### Aqueous Organic Estimator Supplementary Notebook

Authors: Grayson Boyer, Vincent Milesi

A notebook for estimating hydration properties of molecules from scratch. Breaks molecules with known properties into second-order groups, solves for the contribution of each group with multilinear regression, and then estimates the properties of molecules from those groups.

Date modified: 7/13/2020

In [1]:
file_name = 'organic_second_order_alc_test'
props = ["DhyG", "DhyH", "DhyCp", "V"]
sig_figs = 3

In [2]:
# -*- coding: utf-8 -*-
"""
Created on Tue Nov 27 09:36:15 2018
Modified on Mar 21, 2019 by Grayson

@author: Vincent
@author: Grayson
"""

# =============================================================================
#                               IMPORT PACKAGES
# =============================================================================

import pandas as pd
import numpy as np
import sys
from math import floor, log10 # for significant figure rounding
import statsmodels.api as sm # for multilinear regression


# =============================================================================
#                                     MAIN
# =============================================================================
def main():
    for prop in props:
        group_property_estimator(file_name, prop, sig_figs)
    
    
# =============================================================================
#                                  FUNCTIONS
# =============================================================================
round_to_n = lambda x, n: round(x, -int(floor(log10(abs(x)))) + (n - 1))

def group_property_estimator(file_name, dependent_param, sf):   
    df_data = pd.read_csv(file_name + '.csv', index_col=0)  
    
    # remove rows with containing only NaN
    df_data = df_data[np.isfinite(df_data[df_data.columns.values[len(df_data.columns.values)-1]])]
    
    # remove columns containing 0 groups
    df_data = df_data.loc[:, (df_data != 0).any(axis=0)]
    
    # get data subset that needs a prediction
    df_topred = df_data[np.isfinite(df_data[dependent_param]) == False]
    
    # remove rows without y values
    df_data = df_data[np.isfinite(df_data[dependent_param])]
    
    ## define the independent parameter
    X = df_data[[x for x in list(df_data.columns.values) if not x in ["compound", "formula", dependent_param]+props]]

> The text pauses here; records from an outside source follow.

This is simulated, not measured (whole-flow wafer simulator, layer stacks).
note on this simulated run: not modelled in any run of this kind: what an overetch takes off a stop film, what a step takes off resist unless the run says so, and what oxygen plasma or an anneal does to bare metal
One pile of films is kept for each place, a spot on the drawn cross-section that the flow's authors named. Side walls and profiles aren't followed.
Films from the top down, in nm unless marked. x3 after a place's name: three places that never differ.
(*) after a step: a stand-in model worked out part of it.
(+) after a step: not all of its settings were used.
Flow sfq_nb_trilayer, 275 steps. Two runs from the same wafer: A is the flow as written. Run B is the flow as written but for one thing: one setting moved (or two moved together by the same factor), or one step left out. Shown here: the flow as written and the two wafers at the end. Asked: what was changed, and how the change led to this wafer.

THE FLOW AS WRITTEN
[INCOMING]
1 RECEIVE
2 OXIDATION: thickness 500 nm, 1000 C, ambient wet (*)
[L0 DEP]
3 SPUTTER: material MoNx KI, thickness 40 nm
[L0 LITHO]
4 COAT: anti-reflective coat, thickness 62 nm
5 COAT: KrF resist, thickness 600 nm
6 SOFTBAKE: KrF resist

    ## define the dependent parameter
    y = df_data[dependent_param]
    
    # get X of molecules to predict
    X_topred = df_topred[[x for x in list(df_topred.columns.values) if not x in ["compound", "formula", dependent_param]+props]]
    
    
    multi_reg = sm.OLS(y[0:], X[0:]).fit() # perform the multiple regression
    prediction = multi_reg.predict(X) # make the predictions from the multi_reg
    preds = multi_reg.predict(X_topred)
    
#     print(multi_reg.summary()) # print out the statistics
#     print(multi_reg.params) 
#     print(multi_reg.params.values) # print param as an array
    
    
    group_property_dict = dict(zip(X.columns.values, [round(val, 4) for val in multi_reg.params.values]))
    
    group_property_se_dict = dict(zip(X.columns.values, [round(val, 4) for val in multi_reg.bse.values]))
    

    pred_errs = [sum([n_group*group_property_se_dict[group]**2 for n_group, group in zip(X.loc[idx], X.columns.values)])**0.5 for idx in X.index]
    
    topred_errs = [sum([n_group*group_property_se_dict[group]**2 for n_group, group in zip(X_topred.loc[idx], X_topred.columns.values)])**0.5 for idx in X_topred.index]

    
    comp_pred_df = pd.DataFrame({"actual":df_data[dependent_param],
                                 "prediction":[round(pred, 2) for pred in prediction.values],
                                 "pred errs":[round(err, 2) for err in pred_errs]})
    
    df_preds = pd.DataFrame({"actual":df_topred[dependent_param],
                                 "prediction":[round(pred, 2) for pred in preds.values],
                                 "pred errs":[round(err, 2) for err in topred_errs]})

    df_final = comp_pred_df.append(pd.DataFrame(data = df_preds))
    
    print("\nPredicted group contributions for " + dependent_param + ":")
    print(group_property_dict)
    print("\nPredicted standard error of group contributions for " + dependent_param + ":")
    print(group_property_se_dict)
    print("\nPredictions for " + dependent_param + ":")
    with pd.option_context('display.max_rows', None, 'display.max_columns', None):
        print(df_final)

    
# =============================================================================
#                                CALL MAIN
# =============================================================================
if __name__=='__main__':
    main()


Predicted group contributions for DhyG:
{'C-[CX4H0](-C)(-C)-C': 0.0, 'C-[CX4H0](-C)(-C)[OH]': 0.5772, 'C-[CX4H1](-C)-C': 3.0649, 'C-[CX4H1](-C)[OH]': -1.1221, 'C-[CX4H2]-C': 0.7191, 'C-[CX4H3]': -0.9938, 'C-[OX2H]': -8.6505, 'O-[CX4H2]-C': -3.546, 'O-[CX4H3]': -4.5595}

Predicted standard error of group contributions for DhyG:
{'C-[CX4H0](-C)(-C)-C': 0.0, 'C-[CX4H0](-C)(-C)[OH]': 0.0923, 'C-[CX4H1](-C)-C': 0.1628, 'C-[CX4H1](-C)[OH]': 0.1102, 'C-[CX4H2]-C': 0.0552, 'C-[CX4H3]': 0.0534, 'C-[OX2H]': 0.1068, 'O-[CX4H2]-C': 0.1233, 'O-[CX4H3]': 0.1657}

Predictions for DhyG:
                       actual  prediction  pred errs
compound                                            
methanol               -13.21      -13.21       0.20
ethanol                -13.00      -13.19       0.17
1-propanol             -12.38      -12.47       0.18
2-propanol             -11.93      -11.76       0.17
1-butanol              -11.88      -11.75       0.19
2-butanol              -11.38      -11.04       0.